[WikiEN-l] Fwd: Major dysfunction in RfA Culture

Ray Saintonge saintonge at telus.net
Thu Apr 19 16:30:12 UTC 2007


Ron Ritzman wrote:

>On 4/18/07, John Lee wrote:
>  
>
>>(You might dispute the assertion that this philosophy will only let a tiny
>>amount of bad apples in, but I can't think of many, sorry, any bad apples
>>who didn't get in under our present Kafkaesque gauntlet at RfA that would
>>have gotten in under an RfA operating under the "no big deal" thinking I'm
>>advocating.)
>>    
>>
>Any thoughts on how the current "gauntlet culture" developed? One wild
>guess might be that some of the current voters might have some time in
>the past been "burned" by an admin who didn't have one or more of the
>attributes they are looking for. One example would be someone who
>spent a lot of time and effort writing an article just to have it
>speedied by some admin with most of his edits in policy areas quoting
>WP:THIS or WP:THAT. An admin with experience with a project would be
>less likely to go decimate somebody else's project. (think webcomics)
>
>In short, an admin with lots of experience writing "articles" would be
>less likely to nuke somebody else's hard work. Just a guess.
>
I don't think it's a matter of experience writing articles.  It's more 
about an excessive zeal to protect their own firmly held points of view 
about what is right. 

Even more, it's about a screwed up decision making system that does not 
scale well into such a large community.  A number of people begin with 
what they honesly feel is a valuable proposal, and set about writing 
rules about it.  They are able to convince a small number of others that 
these rules are valuable, and a partisan crowd builds around that rule, 
willing to protect it.  Most of the rest of us have other things to do 
than to be constantly on the alert about the new rules, and tend to 
ignore them until somebody tries to enforce the rule.  In theory, some 
of these rules could sit there for years before most of us know about 
them.  Some rules go so far as to discourage anyone from informing the 
community that the rules are being changed.  This is most likely to 
affect those who would disagree with the rule.  Votes taken without the 
community being properly informed about them do not reflect the will of 
the community.

At other times the rule changes come in a series of small increments 
which individually might take place without objection, but which 
collectively can have a profound effect.

Unless and until rule making can be seriously reformed we can expect the 
kind of harmful rigidity that pervades RfA and deletion processes to 
continue.  Beyond our fundamental root principles absolutely no rule 
should be set in stone.  When a rule has been adopted (under whatever 
rule adoption procedure is followed) no-one be able to sit back and feel 
the relief of being able to say, "That's one more problem out of the way."

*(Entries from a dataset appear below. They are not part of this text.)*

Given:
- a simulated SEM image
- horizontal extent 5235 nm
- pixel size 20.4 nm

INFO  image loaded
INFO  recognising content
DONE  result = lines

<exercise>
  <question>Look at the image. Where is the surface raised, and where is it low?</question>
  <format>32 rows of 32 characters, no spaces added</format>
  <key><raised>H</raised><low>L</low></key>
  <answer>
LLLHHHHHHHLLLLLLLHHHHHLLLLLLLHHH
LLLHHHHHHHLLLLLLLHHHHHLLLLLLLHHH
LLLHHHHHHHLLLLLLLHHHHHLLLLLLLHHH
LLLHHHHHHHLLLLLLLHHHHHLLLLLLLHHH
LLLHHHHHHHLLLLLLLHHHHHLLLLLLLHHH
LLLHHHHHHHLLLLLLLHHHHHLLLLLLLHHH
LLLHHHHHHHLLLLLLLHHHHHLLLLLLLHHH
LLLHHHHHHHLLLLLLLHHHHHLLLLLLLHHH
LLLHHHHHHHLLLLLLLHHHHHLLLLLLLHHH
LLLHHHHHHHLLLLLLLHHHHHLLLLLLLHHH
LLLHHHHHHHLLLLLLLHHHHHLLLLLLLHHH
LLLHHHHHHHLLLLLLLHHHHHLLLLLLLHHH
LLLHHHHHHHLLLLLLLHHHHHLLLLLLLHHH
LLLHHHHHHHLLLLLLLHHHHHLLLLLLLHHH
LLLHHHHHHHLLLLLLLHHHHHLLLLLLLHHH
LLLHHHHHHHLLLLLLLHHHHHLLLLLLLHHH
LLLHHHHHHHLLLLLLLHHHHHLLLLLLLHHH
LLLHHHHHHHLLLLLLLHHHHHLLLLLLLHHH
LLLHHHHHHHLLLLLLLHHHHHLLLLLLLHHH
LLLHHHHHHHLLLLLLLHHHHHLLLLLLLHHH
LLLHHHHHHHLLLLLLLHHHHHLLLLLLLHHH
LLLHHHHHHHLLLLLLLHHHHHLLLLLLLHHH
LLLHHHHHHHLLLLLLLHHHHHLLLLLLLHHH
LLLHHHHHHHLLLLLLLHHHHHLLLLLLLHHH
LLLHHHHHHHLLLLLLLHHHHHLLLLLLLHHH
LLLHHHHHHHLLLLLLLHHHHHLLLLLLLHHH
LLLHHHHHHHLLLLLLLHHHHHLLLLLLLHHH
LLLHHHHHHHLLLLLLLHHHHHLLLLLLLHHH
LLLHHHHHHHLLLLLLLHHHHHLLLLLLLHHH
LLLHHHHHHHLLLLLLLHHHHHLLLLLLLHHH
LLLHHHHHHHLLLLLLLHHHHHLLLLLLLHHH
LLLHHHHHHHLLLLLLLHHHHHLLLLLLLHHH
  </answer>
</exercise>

Many of us grow up in the real world with a set of rules already there, 
rules about which we had no influence.  Similarly, newbies come to us 
and are confronted with a set of rules about which they had no 
influence.  We need a mechanism that allows anyone at any time to have a 
meaningful say in the future of a rule.  Even a newbie should have an 
influence on a rule that was adopted long ago.